House Of The Dragon’s First Episode Has The Opposite Problem Of GOT
Compared to Game of Throne’s first episode, the House of the Dragon's prequel status poses a new set of problems its pilot episode must overcome.
HBO’s House of the Dragon pilot has opposite problems and challenges from those of the original first episode of Game of Thrones. The upcoming prequel is based on George R.R. Martin’s Fire and Blood. The Game of Thrones prequel will cover the most tumultuous Civil War in Westeros, taking place hundreds of years before the start of Game of Thrones. Instead of focusing on the Starks, the reign of the Targaryens will be center stage.
After the divisiveness of the Game of Thrones finale, fans will no longer simply flock to any Game of Thrones-related content. House of the Dragon must prove itself to be worth watching immediately. Several other spin-offs were considered, and a pilot set during The Age of Heroes was shot before being scrapped. The decision to move forward with House of the Dragon is a smart one, as dragons themselves are a huge audience draw. The prequel will reportedly include at least 17 dragons, a feature House of the Dragon must take care not to waste.
The Game of Thrones pilot had to introduce an entire world and quickly create enough empathy for its characters that the audience would stick with them throughout the show’s unprecedentedly elevated fantasy storytelling that, up until Game of Thrones’ release, had never succeeded to such a degree on television. By contrast, House of The Dragon’s setting is clear already. Westeros is still Westeros, regardless of where the show lands on the franchise’s overarching timeline. The prequel’s challenge is to establish the stakes early with the dramatic irony of Game of Thrones’ audiences already roughly knowing how everything will turn out. Those familiar with Game of Thrones already know how the titular House will fall, and they know how the wheel breaks. The pilot needs to re-elevate the emotional stakes to make the journey still worthwhile.
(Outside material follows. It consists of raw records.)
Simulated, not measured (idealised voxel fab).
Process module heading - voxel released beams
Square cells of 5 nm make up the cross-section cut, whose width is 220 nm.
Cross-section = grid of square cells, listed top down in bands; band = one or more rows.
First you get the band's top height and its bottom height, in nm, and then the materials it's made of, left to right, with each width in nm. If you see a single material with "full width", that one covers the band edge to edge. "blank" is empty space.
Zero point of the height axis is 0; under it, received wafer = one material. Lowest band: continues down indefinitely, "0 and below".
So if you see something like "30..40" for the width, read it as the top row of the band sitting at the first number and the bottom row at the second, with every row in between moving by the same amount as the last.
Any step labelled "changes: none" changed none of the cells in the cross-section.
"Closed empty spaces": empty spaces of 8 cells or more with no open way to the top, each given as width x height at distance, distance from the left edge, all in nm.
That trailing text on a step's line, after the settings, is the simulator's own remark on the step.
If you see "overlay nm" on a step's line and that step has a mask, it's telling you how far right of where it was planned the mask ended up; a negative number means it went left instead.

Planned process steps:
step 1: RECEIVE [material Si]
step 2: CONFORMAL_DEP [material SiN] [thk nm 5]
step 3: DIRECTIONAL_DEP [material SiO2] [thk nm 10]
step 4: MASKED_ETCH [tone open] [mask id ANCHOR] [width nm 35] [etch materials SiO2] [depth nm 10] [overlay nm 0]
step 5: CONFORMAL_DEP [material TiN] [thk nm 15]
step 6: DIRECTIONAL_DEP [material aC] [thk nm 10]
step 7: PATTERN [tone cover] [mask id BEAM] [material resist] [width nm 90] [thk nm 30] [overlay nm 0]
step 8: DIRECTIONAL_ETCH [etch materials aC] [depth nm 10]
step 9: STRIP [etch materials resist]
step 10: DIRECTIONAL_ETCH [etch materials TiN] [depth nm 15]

Enough information has leaked about the famously terrible unaired pilot of Game of Thrones to establish that the characterizations were the primary reason the episode was scrapped. It was not made clear that Cersei and Jamie were brother and sister, making the shocking ending where Jamie throws Bran out the window confusing rather than gasp-inducing. Additionally, both Dany and Catelyn Stark were recast with Emilia Clarke and Michelle Fairley, respectively, and the women were rewritten to inspire more empathy for them. Particularly, Dany’s rape in the aired pilot was added to clarify her motivations. While detractors of this idea point out that the scene was consensual in the book, the choice certainly creates the kind of immediate compassion that could carry less fantasy-loving members of the audience through her story.
Anyone tuning in to House of the Dragon is prepared for Martin’s style of fantasy. Instead of leaning into its relationship to its predecessor, the prequel needs to stay away from the self-referential tendencies that hurt Game of Thrones season 8 and carve out a new identity for itself. Characters such as Daemon Targaryan (Matt Smith) and King Viserys (Paddy Considine) already feel larger than life due to their historical context within the larger Game of Thrones canon. What the prequel needs to focus on is bringing further depth to its world and making it clear that it has something new and compelling to say about Westeros.